Those early Christians also saw a shadow of the Trinity in the visitation of Abraham and Sarah by the three angelic beings. They heard the praise of the Trinity in the vision of the prophet of Isaiah, who heard the angelic cherubim sing “Holy, Holy, Holy is the Lord of hosts.”
The early Christians saw the image of the Trinity in the soul of man, the triune faculties of memory, reason and will. They saw the analogy of the Trinity in physical nature, as in the primal element of water in the three forms of liquid, vapor and ice; or, as Saint Patrick pointed out to his simple hearers, in the triune shape of the shamrock.
All the great moments of Christian life are marked by the Holy Trinity. The Sacraments are works and signs of the Holy Trinity.

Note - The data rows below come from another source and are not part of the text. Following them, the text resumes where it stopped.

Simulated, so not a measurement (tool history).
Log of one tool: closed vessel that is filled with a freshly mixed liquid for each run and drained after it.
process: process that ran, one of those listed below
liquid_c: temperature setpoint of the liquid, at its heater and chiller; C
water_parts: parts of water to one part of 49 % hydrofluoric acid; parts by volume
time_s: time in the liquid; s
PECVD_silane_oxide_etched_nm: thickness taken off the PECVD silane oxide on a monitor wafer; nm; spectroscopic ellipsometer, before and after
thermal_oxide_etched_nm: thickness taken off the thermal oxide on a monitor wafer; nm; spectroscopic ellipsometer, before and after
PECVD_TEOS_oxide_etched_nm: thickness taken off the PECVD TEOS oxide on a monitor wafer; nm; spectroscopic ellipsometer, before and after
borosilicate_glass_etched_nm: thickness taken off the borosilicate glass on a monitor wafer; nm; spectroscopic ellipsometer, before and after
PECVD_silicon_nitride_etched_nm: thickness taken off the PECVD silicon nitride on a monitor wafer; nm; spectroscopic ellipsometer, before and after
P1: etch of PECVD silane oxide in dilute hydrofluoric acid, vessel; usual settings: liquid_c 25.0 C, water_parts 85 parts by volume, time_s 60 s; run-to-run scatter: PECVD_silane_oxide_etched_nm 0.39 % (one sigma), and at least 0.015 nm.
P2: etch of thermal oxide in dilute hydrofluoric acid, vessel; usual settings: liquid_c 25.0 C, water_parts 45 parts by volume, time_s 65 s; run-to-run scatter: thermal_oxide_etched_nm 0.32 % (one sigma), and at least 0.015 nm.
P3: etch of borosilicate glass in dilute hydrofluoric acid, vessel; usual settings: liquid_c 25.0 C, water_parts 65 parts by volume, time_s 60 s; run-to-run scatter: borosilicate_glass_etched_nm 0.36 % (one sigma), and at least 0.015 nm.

We were baptized into the life of the God of Jesus Christ by having water poured on us in the name of the Father and of the Son and of the Holy Ghost.
When we use the Sacrament of Penance, there on our knees, we hear the words of absolution from the priest, “I absolve thee, in the Name of the Father and of the Son and of the Holy Ghost.”
A husband and wife receive the marriage blessing: “God the Father, God the Son, God the Holy Ghost, bless, preserve and keep you…that ye may so live together in the life, that in the world to come you may have life everlasting.”
A priest is ordained as the Bishop lays on his hands and prays, “Therefore, Father, though Jesus Christ your Son, send your Holy Spirit…and make him a priest in your Church…”
If you are sick and receive the laying on of hands and anointing, again, it is in that triune name of the Father, the Son and the Holy Spirit.
Finally, when you are dying, the last rites of the Church say, “Depart, O Christian Soul, out of this world, in the Name of God the Father Almighty who created you, in the Name of Jesus Christ our Lord who redeemed you, in the Name of the Holy Spirit who sanctifies you; may your rest be this day in peace, and your dwelling place in the paradise of God.”
What the Holy and Undivided Trinity means is this: God is love.
The revelation by Jesus that God is a Trinity of Persons means that from all eternity the Father gives everything to the Son, and the Son, in response, returns that love so completely that the Love Itself is co-equal with them and proceeds from them, the Holy Spirit. This is the Holy and Undivided Trinity. He is an overflowing fountain of love and grace.
This love of God may be seen in creation, and it may be seen in redemption. The most specific image we have is of Christ on his cross. There the Holy Spirit teaches our hearts and minds that Jesus truly is the Son of God and incarnates the love of the Father: God so loved the world that he gave his only Son.
So the Holy and Undivided Trinity is the God of Jesus. He is our very life, in whom we live and move and have our being. Now, in this Eucharist, we make this mystery visible. How is that?
We give thanks to the Father for creation and even more for redemption through Christ his Son. We ask that by the power of the Holy Spirit, the Word of the Son will cleanse, wash and transform us in our inmost being, body and soul, just as he changes the bread and wine, into his life-giving Body and Blood, that he may dwell in us and we in him. So in this Sacrament of all sacraments, by the grace of God we are drawn again into the Trinity, to the very heart, where, the cross of Christ is re-presented, and we are fed by the Body of Christ, of which we are made living members.
In the Name of God the Father, God the Son and God the Holy Ghost. Amen.